Airlines flashed an early warning signal Tuesday, suggesting that consumers and businesses were starting to get nervous amid wider economic and political uncertainty.
Several carriers cut their financial forecasts for the first few months of the year, saying that revenue would be weaker than expected. They pointed to a number of reasons: bad weather, high-profile plane crashes and less spending by consumers, businesses and the federal government.
“We just went through a little bit of a parade of horribles,” Ed Bastian, CEO of Delta Air Lines, said at the J.P. Morgan Industrials Conference on Tuesday morning.
Delta, Southwest Airlines and American Airlines all downgraded their revenue forecasts for the first quarter compared with earlier projections. Those revised projections suggest that uncertainty and flagging economic confidence have started to take a toll on travel, which can be an early indicator for other industries.

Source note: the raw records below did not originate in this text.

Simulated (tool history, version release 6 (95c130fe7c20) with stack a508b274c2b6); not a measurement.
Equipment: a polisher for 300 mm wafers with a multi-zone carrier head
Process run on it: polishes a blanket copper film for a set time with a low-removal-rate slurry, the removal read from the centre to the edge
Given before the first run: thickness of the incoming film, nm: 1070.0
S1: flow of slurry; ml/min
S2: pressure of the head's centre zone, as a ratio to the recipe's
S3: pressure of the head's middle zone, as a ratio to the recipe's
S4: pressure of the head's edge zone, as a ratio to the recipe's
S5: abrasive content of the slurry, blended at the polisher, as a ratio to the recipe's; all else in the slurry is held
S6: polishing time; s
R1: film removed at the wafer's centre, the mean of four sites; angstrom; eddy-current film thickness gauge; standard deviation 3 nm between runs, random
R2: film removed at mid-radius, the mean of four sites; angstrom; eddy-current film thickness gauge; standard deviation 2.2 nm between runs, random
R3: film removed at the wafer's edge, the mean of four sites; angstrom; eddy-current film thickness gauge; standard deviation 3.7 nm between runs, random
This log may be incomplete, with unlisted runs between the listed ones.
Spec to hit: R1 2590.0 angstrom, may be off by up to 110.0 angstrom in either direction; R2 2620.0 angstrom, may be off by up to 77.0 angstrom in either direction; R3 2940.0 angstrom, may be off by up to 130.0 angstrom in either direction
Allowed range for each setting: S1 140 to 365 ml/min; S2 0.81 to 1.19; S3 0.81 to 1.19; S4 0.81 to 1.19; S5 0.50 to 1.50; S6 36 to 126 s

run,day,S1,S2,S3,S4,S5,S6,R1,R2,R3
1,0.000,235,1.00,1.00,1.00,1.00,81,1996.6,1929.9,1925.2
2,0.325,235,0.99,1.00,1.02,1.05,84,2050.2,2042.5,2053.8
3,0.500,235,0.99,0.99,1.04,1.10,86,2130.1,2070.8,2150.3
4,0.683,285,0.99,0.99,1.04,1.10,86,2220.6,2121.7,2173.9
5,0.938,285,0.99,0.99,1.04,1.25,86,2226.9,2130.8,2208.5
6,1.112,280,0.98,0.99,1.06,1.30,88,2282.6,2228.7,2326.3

But the news was not all bad. Airlines still expect revenue in the first quarter to be about the same, if not higher than, the same period last year. And most are optimistic about the rest of 2025.
The softening travel spending also appeared to be limited, for now, to flights within the United States and to lower-priced fares, according to Delta and United Airlines.
“Good news is that international, long haul, Hawaii, premium, all remain really strong,” Scott Kirby, United’s CEO, said at the investor conference. United did not revise its quarterly forecast, but Kirby said that he expected to finish the quarter at the low end of its financial projections.
Delta similarly said that premium and international travel remained strong, which was welcome news to analysts, who were surprised by the size of the cut to its forecasts. But that may not be enough to ease all investors’ concerns, according to Andrew Didora, an analyst at the Bank of America.
“Investors will worry about this spreading,” Didora said in an investor note. “The key question is whether the demand weakness is transitory.”
United, American and Southwest each also reported a decline in government spending on travel as the Trump administration makes deep cuts to various agencies.
Share prices for United, American and Delta fell Tuesday. Southwest and JetBlue Airways were up as investors seemed reassured by those airlines’ efforts to control costs and boost revenue.
— New York Times
U.S. job postings were up in January
U.S. employers posted 7.7 million vacancies in January, the Labor Department reported Tuesday, up from 7.5 million. The outlook for the labor market is murky as Trump wages a trade war with foreign countries, purges federal workers and threatens to deport millions of immigrants.
Layoffs fell slightly in January, and the number of Americans quitting their jobs rose.
The Labor Department’s Job Openings and Labor Turnover Survey showed that openings rose in real estate, health care, manufacturing and construction firms. Federal government agencies posted 135,000 jobs, down from 138,000 in December. The fallout from purges of federal workers by billionaire Elon Musk’s Department of Government Efficiency is not expected to show up in labor market data at least until the February numbers come out.
Southwest ends bags-fly-free policy
Southwest Airlines will begin charging customers a fee to check bags, abandoning a decades-long practice that executives had described last fall as key to differentiating the budget carrier from its rivals.
Southwest, which built years of advertising campaigns around its policy of letting passengers check up to two bags for free, said Tuesday that people who haven’t either reached the upper tiers of its Rapid Rewards loyalty program, bought a business class ticket or hold the airline’s credit card will have to pay for checked bags.
The airline did not outline the fee schedule but said the new policy would start with flights booked on May 28.
“We have tremendous opportunity to meet current and future customer needs, attract new customer segments we don’t compete for today, and return to the levels of profitability that both we and our shareholders expect,” CEO Bob Jordan said in a statement.